What Happened on March 4th?
Many thought a Texas Obama win was very possible, and although Ohio had always been a harder target for the Obama campaign polling before the race had showed a very tight primary. What happened was a message from the voters. In the primaries and caucuses that day the voters decided that the nomination process should go on; they wanted further examination of the candidates. How though, will this help Democrats win the election?
The short answer is it will not. With John McCain as the GOP nominee, McCain is free to open fire on the Democrats. He doesn’t have to worry about primaries or that pesky Huckabee anymore. The only hurdle now is a VP choice, and even that doesn’t need to be sorted with extreme expediency. While the Democrats continue playing chicken down the long road to the convention, McCain can begin his Presidential campaign. He now has free time to raise money and strengthen the GOP political machine.
Meanwhile, the Democrats need to pick a candidate, and that’s where the main dilemma stands. The superdelegates issue has been talked to death by the media, but no real solution has appeared. It now seems very likely that the Democratic convention will be the deciding point for the nomination. If this occurs, whoever wins the nomination will carry a laundry list of attacks on them by the past Democratic contender not to mention a primed and ready GOP political machine.
So as of right now, the Democrats, once seen as the party to beat for this years elections are actually behind in the race for President, with no foreseeable conclusion until the convention.
Will the democratic nomination be decided by a brokered deal between the two candidates?
Who will win the Pennsylvania Democratic Primary?
Popularity: 4% [?]
Tags: 2008 presidential election, clinton, elections, march 4th, obama


March 11th, 2008 at 5:46 am
Here is what I think is so ridiculous, the National Democratic Party chose to strip the delegates from Florida and Michigan for moving thier primaries up so thier states would matter in the selection process, and now the DNC is asking for a re-do. Everyone in Florida knew that thier delegates didn’t count when they went to the polls, Obama didn’t campaign here at all, Clinton showed up after polls closed to claim victory. In Michigan Clinton was the only name on the ballot. This is such a huge win for Florida, thier delegates are getting such attention now, the economy will see increase as the candidates and thier entourages move through, advertising markets will explode with ads, and the only people who suffer are those of us who are trying to watch TV in Florida.

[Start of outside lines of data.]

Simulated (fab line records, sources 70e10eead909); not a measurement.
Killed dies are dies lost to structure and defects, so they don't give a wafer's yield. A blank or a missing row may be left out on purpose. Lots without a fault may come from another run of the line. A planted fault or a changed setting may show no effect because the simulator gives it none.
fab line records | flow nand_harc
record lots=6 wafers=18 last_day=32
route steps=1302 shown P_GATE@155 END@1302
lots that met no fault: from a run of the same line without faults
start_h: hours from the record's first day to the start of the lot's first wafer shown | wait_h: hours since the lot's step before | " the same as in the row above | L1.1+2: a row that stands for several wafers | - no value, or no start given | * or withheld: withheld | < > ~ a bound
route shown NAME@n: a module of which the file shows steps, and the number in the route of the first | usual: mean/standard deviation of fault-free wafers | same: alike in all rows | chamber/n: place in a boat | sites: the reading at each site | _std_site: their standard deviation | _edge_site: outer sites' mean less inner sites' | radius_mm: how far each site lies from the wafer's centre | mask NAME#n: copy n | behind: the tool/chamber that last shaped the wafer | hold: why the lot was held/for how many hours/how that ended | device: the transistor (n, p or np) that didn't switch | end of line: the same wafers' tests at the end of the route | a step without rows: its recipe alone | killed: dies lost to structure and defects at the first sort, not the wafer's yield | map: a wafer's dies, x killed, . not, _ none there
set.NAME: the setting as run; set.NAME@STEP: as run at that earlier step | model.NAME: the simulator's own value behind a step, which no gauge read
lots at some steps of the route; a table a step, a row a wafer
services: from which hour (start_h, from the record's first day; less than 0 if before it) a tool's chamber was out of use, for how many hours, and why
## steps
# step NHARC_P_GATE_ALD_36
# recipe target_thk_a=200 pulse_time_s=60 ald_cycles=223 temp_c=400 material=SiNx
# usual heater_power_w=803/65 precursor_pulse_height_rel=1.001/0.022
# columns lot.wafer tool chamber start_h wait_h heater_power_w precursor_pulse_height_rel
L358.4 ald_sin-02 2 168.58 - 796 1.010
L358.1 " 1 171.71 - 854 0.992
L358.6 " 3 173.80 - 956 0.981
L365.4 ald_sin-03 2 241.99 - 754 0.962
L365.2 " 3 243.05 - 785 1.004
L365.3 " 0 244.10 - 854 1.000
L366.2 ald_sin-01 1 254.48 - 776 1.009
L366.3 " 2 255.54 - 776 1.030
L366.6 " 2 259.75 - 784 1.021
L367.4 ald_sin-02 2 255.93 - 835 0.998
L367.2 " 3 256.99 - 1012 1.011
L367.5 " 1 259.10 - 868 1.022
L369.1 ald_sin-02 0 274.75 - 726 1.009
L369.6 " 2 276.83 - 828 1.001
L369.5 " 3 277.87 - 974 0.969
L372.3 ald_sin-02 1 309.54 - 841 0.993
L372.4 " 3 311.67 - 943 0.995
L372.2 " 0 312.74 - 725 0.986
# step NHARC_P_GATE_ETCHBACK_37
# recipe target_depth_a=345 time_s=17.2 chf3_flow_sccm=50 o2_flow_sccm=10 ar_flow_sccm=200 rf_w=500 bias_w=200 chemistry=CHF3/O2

I think this issue reinforces the need for a National Primary, done on one day, and each vote is counted as 1. Whoever ends up with most votes wins the primary. The days of our country being a group of individual states has passed, we have a strong and central national government and therefore each person in the country should count equally. The absurdity of having a process in which “Super-Delegates” have additional votes goes against the basic tenets of one man one vote. The “super-delegates” vote equals roughly 13,000 voters. How insane.